Updated February 15, 2021 at 1:00 pm: A section has been added at the end of this article including the decisions taken at the February 10 TTC Board meeting as well as a few additional diagrams from the staff presentation.

In a report to the TTC Board for its meeting of February 10, 2021, management recommend that the Scarborough RT line, long beset by problems through its initial design and advancing age, be closed in 2023. Buses would replace the RT until the subway extension to Sheppard & McCowan opens in 2030.

Staff would consult with the community and Council about plans for replacement services, but the fundamental decision to close the SRT would not be on the table.

The next report with a final recommendation would come to the Board in fall 2021.

This article does not contain any commentary on the political fallout from this recommendation. I will leave that for another time.

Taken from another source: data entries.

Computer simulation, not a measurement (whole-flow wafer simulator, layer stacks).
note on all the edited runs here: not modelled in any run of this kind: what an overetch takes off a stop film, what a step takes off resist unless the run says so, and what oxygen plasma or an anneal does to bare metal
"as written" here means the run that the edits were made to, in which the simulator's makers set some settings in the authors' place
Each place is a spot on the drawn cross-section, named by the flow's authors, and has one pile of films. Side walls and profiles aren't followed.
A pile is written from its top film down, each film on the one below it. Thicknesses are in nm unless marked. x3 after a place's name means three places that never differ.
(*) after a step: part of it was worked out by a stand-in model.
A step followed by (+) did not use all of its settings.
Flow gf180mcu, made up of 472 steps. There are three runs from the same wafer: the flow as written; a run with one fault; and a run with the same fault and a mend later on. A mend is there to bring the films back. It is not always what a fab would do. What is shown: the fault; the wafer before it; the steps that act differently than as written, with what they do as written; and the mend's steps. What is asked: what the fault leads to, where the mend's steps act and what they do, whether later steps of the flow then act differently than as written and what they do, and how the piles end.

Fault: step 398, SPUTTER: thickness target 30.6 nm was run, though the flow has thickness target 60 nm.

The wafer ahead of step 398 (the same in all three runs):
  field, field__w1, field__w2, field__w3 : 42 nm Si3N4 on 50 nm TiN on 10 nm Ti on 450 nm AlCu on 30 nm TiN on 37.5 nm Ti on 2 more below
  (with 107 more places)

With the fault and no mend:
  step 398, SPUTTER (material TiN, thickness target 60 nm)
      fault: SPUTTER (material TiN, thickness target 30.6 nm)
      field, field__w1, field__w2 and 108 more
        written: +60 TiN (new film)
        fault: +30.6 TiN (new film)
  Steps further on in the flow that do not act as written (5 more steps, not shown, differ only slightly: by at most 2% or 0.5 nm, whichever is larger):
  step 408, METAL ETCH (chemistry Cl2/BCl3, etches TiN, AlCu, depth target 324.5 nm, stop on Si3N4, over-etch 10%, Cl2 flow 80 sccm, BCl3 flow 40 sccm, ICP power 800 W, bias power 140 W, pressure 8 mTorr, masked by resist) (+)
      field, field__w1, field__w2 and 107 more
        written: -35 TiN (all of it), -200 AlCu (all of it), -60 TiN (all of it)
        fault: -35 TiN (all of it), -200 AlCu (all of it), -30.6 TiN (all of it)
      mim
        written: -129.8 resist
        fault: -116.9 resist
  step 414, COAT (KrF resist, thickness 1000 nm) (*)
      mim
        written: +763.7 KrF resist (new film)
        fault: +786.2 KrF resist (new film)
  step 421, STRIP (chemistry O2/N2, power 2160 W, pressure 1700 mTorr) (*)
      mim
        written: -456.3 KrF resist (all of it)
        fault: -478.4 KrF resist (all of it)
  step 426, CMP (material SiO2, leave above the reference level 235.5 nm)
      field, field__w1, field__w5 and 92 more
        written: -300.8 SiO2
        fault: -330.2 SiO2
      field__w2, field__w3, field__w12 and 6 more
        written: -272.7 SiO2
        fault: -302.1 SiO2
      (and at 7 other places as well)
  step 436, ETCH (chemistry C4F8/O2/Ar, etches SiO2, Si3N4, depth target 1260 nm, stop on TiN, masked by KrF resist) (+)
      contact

Early days of the SRT with a 2-car train north of Kennedy Station

Although the TTC planned to keep the SRT alive until 2026 when the Scarborough Subway was originally slated to open, this is not practical given the ongoing deterioration of the vehicles. Indeed, I suspect that 2023 is a “saw off” target that gives enough time to organize replacement service and infrastructure, but that “as soon as possible” would be the unvarnished shutdown date if management had their way.

To keep the SRT running would require a large amount of maintenance and retrofit work during which part of the fleet would not be available and a parallel bus service would be required. One of the key problems is the obsolescence of the signaling and on-board control systems which would have to be replaced at substantial cost for a limited lifespan. This would also incur the problems of signal systems co-existence with all of the testing and validation needed during the transition.

Several options were considered for operating the SRT over the coming decade:

  1. Hybrid SRT and bus service. This would include major reconstruction and ongoing maintenance including the installation of a new signaling and on-board control system. Buses would supplement SRT service because part of the fleet would be unavailable during the transitional period.
  2. SRT operation to 2023 with new buses procured for the replacement service from 2023 to 2030.
  3. SRT operation to 2023 with spare buses in the current fleet to 2026 and new buses thereafter.
  4. SRT life extension to 2026.
  5. Purchasing used vehicles from the Vancouver SkyTrain system.
  6. Replacing the SRT fleet with new Mark III ICTS vehicles.

Options 4-6 were dropped from consideration for various reasons discussed later in this article. Option 1 is not recommended because of its cost and complexity. This leaves options 2 and 3 for more detailed study.

Common to both surviving options is a 2023 shutdown of the SRT. Judging by the budget projections, this would occur mid-year, but no specific date has been recommended.

Beyond that date, the options depend a lot on fleet plans and capital spending. With constrained budgets in coming years, option 2 suffers from the need to advance capital spending into the near term (buses for 2023 would have to be ordered soon) compared to option 3 which has more elbow room. To put this in context, the TTC has fleet renewal requirements in all modes that are not fully funded for the coming decade.